The legal materials contain a marketing proposal detailing how the film would potentially be marketed (the film received a delayed release of several years), and includes the advertising budget for several test cities. The publications sub-series contains the source material on which the film was based, a National Lampoon special issue, "The Utterly Monstrous, Mind-Roasting Summer of O.C. and Stiggs," written by Tod Carroll and Ted Mann, who also co-authored the script.

The Popeye series (8 linear feet and 1 oversized box) consists of materials from the 1980 film directed by Robert Altman and produced by Paramount Pictures and Walt Disney Productions. The screenplay was written by Jules Feiffer and was adapted from the comic strip created by E.C. Segar. The actors in the film include Robin Williams, Shelly Duvall, Paul Dooley, Linda Hunt, Donald Moffat, Paul L. Smith and Ray Walston.

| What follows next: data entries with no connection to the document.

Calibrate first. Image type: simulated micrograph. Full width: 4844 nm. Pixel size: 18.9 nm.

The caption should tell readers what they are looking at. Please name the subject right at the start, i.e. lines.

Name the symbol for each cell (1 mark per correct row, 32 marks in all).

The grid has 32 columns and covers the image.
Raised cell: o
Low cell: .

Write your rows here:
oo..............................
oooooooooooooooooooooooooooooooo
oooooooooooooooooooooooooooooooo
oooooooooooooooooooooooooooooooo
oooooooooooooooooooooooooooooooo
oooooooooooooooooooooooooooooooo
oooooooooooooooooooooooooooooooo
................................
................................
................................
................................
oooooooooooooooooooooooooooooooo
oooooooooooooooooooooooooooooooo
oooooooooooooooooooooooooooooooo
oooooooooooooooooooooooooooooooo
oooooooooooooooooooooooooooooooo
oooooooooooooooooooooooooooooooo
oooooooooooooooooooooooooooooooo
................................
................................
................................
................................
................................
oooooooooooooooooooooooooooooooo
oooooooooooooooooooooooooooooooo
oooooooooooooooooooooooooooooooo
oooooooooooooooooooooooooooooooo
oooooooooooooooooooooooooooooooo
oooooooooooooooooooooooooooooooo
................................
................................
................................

The legal sub-series contain documents regarding a tax dispute between the State of California and Lion's Gate Films, Inc. This sub-series also contains a variety of agreements and documentation regarding audits of Paramount Pictures and Lion's Gate. Other legal material includes documents from the office of Jerome Walsh. The series includes four versions of the script, including a first draft and a shooting script, and the production sub-series includes several volumes of the Falconette Gazette, a newsletter created by actress Shelly Duvall, which was distributed to cast and crew during production. 

All of the original songs in the film were written by Harry Nilsson and the music and scores sub-series contain both song lyrics and sheet music. The publicity and distribution sub-series contain material relating to Altman's grandson Wesley Hurt, who played Swee'pea, as well as domestic and international press kits. Media opinions about the production of Popeye as well as reactions to the film can be found in the articles and reviews sub-series.

Photographs make up the largest sub-series in the collection with over 2,100 items. The photographs span the entire production of the film, and include subject matter such as the construction of the set, rehearsals and recording sessions, which feature images of Harry Nilsson and the film's music arranger, Van Dyke Parks. Additionally, several photographs include the film's producer, Robert Evans. The photographs were taken by Paul Ronald and Melinda Wiekman, and the hand-tinted photographs were created by Jean Pagliuso.

The Rake's Progress series (0.4 linear feet) consists of materials from the 1982 opera directed by Robert Altman at the University of Michigan, in Ann Arbor, and later revived with the same sets and costumes in 1986 at the Opera de Lille in Lille, France.    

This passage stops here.